Categoría Primera A


Categoría Primera A
Liga Postobón
Countries  Colombia
Confederation Conmebol
Founded 1948
Number of teams 18
Levels on pyramid 1
Relegation to Categoría Primera B
Domestic cup(s) Copa Colombia
International cup(s) Copa Libertadores
Copa Sudamericana
Current champions Atlético Nacional (11th title)
(2011-I)
Most championships Millonarios
América
(13 titles each)
TV partners TV Colombia
Website www.dimayor.com.co
2011 season

The Categoría Primera A is the professional football league of Colombia. It is the country's premier football tournament and sits at the top of the Colombian football league system. Eighteen clubs play in the league. The División Mayor del Fútbol Profesional Colombiano, better known as Dimayor, operates a system of promotion and relegation with the Categoría Primera B. Because of sponsorship by soft drink company Postobón will sponsor the league for the next five years and the league will be called Liga Postobón.[1]

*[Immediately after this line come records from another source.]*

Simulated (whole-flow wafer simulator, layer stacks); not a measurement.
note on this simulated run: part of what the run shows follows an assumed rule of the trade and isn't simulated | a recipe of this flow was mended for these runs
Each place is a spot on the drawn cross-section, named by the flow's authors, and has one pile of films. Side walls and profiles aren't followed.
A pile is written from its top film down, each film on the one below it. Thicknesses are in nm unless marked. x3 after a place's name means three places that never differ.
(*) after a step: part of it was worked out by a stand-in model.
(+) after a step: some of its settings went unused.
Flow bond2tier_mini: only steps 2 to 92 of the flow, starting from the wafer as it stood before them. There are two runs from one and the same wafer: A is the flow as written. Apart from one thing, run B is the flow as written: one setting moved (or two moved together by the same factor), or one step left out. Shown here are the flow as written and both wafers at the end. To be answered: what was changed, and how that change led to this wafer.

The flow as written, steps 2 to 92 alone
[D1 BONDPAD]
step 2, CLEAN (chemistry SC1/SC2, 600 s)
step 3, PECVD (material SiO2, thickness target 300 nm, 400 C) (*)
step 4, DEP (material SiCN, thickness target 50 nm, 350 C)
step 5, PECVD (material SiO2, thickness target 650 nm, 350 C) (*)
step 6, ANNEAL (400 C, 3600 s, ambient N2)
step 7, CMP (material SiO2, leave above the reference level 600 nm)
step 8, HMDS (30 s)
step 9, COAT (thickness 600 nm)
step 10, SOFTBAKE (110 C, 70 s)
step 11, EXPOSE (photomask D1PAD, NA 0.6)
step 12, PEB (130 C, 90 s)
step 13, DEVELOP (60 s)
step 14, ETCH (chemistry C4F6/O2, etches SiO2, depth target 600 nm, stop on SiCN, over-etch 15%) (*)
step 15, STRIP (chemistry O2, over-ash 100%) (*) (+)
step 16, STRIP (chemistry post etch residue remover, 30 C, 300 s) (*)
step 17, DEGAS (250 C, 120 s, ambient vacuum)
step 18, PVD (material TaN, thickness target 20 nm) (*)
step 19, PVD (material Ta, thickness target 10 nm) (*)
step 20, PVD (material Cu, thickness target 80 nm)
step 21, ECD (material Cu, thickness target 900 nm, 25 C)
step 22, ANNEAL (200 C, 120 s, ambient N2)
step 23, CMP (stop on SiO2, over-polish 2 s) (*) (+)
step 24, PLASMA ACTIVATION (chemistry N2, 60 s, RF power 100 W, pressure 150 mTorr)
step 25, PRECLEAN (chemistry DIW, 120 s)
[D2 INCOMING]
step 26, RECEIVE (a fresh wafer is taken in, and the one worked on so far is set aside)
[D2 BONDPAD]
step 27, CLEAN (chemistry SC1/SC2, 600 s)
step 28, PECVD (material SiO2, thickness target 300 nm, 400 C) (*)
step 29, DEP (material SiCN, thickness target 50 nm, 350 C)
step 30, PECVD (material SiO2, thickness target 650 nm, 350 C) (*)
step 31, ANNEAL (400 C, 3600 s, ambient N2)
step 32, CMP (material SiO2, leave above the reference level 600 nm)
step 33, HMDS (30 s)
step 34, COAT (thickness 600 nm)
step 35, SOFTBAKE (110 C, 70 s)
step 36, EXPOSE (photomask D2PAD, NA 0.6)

The league was started in 1947 by Alfonso Senior Quevedo, president of Adefútbol. Due to some political problems between 1947 and 1948, the league's first season was in 1948, and has been held yearly since. In the 1968 season the league has used the Apertura and Clausura system, although they have only crown a champion for each tournament since the 2002 season. In 1989, the season was cancelled mid-way through because of the assassination of a referee.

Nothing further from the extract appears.